Understand this, I don't regret stating the truth. It hurts me to have these things to say but you set yourself up for these words that I have to set forth. Just because the truth calls you out for who you truly are is on you, not me, not anyone else, just you. If you don't like the truth, you don't get to rewrite truth by manipulating everyone to believe your desired reality. Perceived truth isn't truth. Truth hurts, and it even hurt me learning the truth about you after freeing myself from underneath your manipulative grasp.

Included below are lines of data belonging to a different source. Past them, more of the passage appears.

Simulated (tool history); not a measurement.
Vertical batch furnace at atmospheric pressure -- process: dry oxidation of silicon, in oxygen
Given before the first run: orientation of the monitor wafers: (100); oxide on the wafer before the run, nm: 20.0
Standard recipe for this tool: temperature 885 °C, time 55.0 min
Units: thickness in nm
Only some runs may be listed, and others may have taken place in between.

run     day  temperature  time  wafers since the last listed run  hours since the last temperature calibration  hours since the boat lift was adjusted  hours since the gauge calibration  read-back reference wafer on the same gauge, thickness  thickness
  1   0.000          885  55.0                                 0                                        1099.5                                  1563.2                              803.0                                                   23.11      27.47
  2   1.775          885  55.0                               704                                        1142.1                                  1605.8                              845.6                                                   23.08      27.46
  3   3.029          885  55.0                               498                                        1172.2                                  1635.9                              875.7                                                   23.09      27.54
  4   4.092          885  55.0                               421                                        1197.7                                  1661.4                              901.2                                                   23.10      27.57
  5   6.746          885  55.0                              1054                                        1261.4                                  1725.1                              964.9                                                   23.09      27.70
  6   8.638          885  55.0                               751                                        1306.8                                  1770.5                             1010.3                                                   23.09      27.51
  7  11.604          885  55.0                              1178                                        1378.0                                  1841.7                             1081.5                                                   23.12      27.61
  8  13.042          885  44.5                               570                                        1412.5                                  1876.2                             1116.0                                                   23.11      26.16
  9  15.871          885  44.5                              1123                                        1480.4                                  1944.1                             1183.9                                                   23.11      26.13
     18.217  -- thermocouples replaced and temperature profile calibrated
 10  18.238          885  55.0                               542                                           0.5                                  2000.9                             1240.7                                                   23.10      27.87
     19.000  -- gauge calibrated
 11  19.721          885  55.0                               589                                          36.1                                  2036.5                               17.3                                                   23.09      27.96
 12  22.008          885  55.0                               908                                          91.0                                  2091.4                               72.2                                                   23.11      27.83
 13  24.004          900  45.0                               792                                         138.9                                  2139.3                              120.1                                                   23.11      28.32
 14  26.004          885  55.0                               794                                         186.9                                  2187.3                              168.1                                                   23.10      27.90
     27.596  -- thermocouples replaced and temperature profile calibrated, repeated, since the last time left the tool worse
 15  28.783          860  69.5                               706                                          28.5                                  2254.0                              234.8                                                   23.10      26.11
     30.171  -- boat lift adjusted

You were supposed to be a parent to me, but a parent is an earned, not inherited, title. It's an honorary title for someone who raises, cares for, and loves a child unconditionally as their own. The title of parent is an honorary medal, rewarding of a job well done. A parent is someone who gives each individual child a feeling of security and safety. A parent provides for a child's needs without question, and whom encourages that child in their dreams and aspirations. A parent is not someone who controls a child to mold them into who that person wants the child to become. A parent celebrates a child's individually, gives them hope and support, and loves them unconditionally no matter what. It's not an easy title and many can fail and let their hearts leave, but the ones who try and who love succeed.
The conversations we have had have given me more insight into the decisions I have made and helped me realize that fleeing you was a proper decision. You were not a good parent. You have not been a good parent. And because of your stubbornness, I doubt you will ever be a good parent lest you repent. Because of my experiences these past few months, I unfortunately know what it's like to need and receive help, but I've learned that giving and receiving is a part of life. Some people are only takers, or recivers, leeches on society and the people and social groups around them. But you have set forward an example, so I thank you, that you have set forth an example of what not to be, because it leaves you a miserable and nasty person. Life isn't always fair, but I have the embedded motivation and drive to give others hope and support unconditionally, that they may find a parent when there is none for them, on only a parent in name only in their lives. Moving out has helped in bringing my dreams to light and kicked them off with a great start.